Semiconductor manufacturer Wolfspeed is investing big in North Carolina with two chip-making technology projects worth more than $5 billion, including a new manufacturing plant and a partnership with North Carolina Agricultural and Technical State University to develop an on-campus research and development facility.
The company on March 28 announced its link with the university to apply for CHIPS and Science Act funding to build the research facility at the school's Durham campus. That follows its plan announced last September to build a $5-billion materials plant on a 445-acre site in Chatham County that it says would create at least 1,800 jobs.
Founded and headquartered in Durham, Wolfspeed produces technology used in electric vehicles, 5G networks and renewable energy and storage.
The new manufacturing facility will supply 200 mm silicon carbide wafers to Wolfspeed’s Mohawk Valley Fab, which opened last year in New York as the world’s first 200 mm silicon carbide fabrication facility.
Phase one of construction is anticipated to be completed in 2024 and will be combined with the company’s current materials expansion at its Durham headquarters. Wolfspeed expects to increase material production more than 10 times.
Wolfspeed currently produces more than 60% of the world’s silicon carbide materials, according to the company, but is engaged in a $6.5 billion capacity expansion to dramatically increase production.
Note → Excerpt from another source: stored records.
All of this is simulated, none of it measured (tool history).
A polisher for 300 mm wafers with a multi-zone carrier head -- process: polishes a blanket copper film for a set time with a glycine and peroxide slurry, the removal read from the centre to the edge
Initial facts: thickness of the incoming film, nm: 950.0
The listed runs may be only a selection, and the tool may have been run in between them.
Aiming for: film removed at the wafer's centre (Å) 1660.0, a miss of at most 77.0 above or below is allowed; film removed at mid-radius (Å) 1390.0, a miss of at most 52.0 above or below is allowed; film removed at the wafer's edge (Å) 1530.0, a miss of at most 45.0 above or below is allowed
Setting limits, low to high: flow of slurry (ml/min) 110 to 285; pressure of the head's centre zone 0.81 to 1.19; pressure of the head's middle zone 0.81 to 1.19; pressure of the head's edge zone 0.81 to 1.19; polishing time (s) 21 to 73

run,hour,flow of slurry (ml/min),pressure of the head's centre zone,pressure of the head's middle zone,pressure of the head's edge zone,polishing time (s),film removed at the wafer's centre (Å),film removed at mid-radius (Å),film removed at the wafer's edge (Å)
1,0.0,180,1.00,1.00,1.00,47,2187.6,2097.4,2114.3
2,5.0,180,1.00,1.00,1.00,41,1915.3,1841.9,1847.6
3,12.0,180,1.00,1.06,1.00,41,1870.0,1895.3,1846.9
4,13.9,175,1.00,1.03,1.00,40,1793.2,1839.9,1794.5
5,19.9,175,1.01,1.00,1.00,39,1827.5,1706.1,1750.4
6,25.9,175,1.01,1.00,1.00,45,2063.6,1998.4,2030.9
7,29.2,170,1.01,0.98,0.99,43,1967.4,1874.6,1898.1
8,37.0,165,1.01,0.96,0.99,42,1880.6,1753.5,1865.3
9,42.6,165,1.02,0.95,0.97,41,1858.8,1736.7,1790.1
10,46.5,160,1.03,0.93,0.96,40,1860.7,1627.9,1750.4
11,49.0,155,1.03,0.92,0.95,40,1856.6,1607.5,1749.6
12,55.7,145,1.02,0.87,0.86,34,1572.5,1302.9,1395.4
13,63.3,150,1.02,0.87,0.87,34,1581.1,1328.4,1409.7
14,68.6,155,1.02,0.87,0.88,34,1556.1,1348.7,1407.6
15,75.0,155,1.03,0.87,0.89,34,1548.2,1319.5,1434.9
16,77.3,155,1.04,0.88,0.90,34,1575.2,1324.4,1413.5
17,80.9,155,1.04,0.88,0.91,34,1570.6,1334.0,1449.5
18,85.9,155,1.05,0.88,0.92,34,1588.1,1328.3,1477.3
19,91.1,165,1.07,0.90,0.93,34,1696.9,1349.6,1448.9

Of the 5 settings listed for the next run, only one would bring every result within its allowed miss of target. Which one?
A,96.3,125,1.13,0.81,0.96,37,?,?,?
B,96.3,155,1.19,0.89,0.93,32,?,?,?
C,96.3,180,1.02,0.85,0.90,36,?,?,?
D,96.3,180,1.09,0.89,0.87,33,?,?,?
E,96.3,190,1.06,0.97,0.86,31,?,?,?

The plans come as North Carolina’s economy saw an increase of more than 190,000 jobs in 2022, the best year for employment growth in the state in more than 30 years, according to the state Chamber of Commerce, amid the rise of electric vehicle (EV) sales.
Nationwide, those sales increased by two-thirds in 2022, with Wolfspeed noting that its silicon carbide devices enable EVs to go further on a single charge and reduce the amount of time drivers spend at charging stations.
“EV adoption is happening earlier and faster than anyone anticipated,” Gregg Lowe, president and CEO of Wolfspeed, told Axios Raleigh, adding that the company's customers include General Motors. He anticipates the new facility could be eligible for incentives under the CHIPS and Science Act.
The R&D facility will be focused on silicon carbide to support the next generation of advanced compound semiconductors. Wolfspeed and the university intend to also seek federal investment under the CHIPS Act, when its funding notice guidlines for R&D facilities is released in the fall.
According to the university, the research facility is intended to augment the company’s John Palmour Manufacturing Center for Silicon Carbide, which is described as being the world’s largest silicon carbide crystal growth facility and now is under construction in Siler City, N.C.
“The R&D facility will enable the next generation of innovators to explore new processes, applications, and breakthrough advancements to support the global transition from silicon to silicon carbide technology and achieve new levels of sustainability and energy efficiency across a variety of industries,” Lowe said in the NC A&T announcement.
The partnership with NC A&T was made in conjunction with President Joe Biden’s “Invest in America Tour” where the first stop was at Wolfspeed’s headquarters in Durham.
“Today, Wolfspeed is making the largest manufacturing investment in North Carolina history. $5 billion will go to constructing a building with 10x the production capacity of what stands there today,” President Joe Biden said in a March 29 tweet.
The expansion also follows other large-scale tax incentives from state and local governments, set to total an estimated $775 million if Wolfspeed meets hiring and investment goals.
In 2022, the North Carolina Dept. of Commerce approved $76 million for Wolfspeed through a Job Development Investment Grant – if the company can hire 1,800 workers by 2030. Wolfspeed also stands to receive more than $600 million from both the county and Siler City. The project is also set to receive a state job development investment grant that authorizes potential reimbursement to the company of up to $76.1 million, paid over 20 years.
The state set aside $112.5 million in 2022 as an incentive for a chip manufacturing project in Chatham County. Wolfspeed will build a plant and grow the crystalline material for silicon carbide chips.
The state commerce agency coordinated recruitment of Wolfspeed, which also involved state, regional, and local organizations. The project could increase the county payroll by more than $140 million per year for the region, officials said.
The state will see a $17.5 billion economic impact over the next 20 years, said the Economic Development Partnership of North Carolina,
Wolfspeed’s project is estimated to grow the state’s economy using a formula that considers the new tax revenues generated by the 1,802 new jobs.
“Our clean energy supply chain continues to grow with advanced manufacturers like Wolfspeed and its record investment in our state,” said N.C. Commerce Secretary Machelle Baker Sanders. “North Carolina’s economy has a rich manufacturing legacy that benefits from its homegrown companies and innovative research ecosystem to support their success."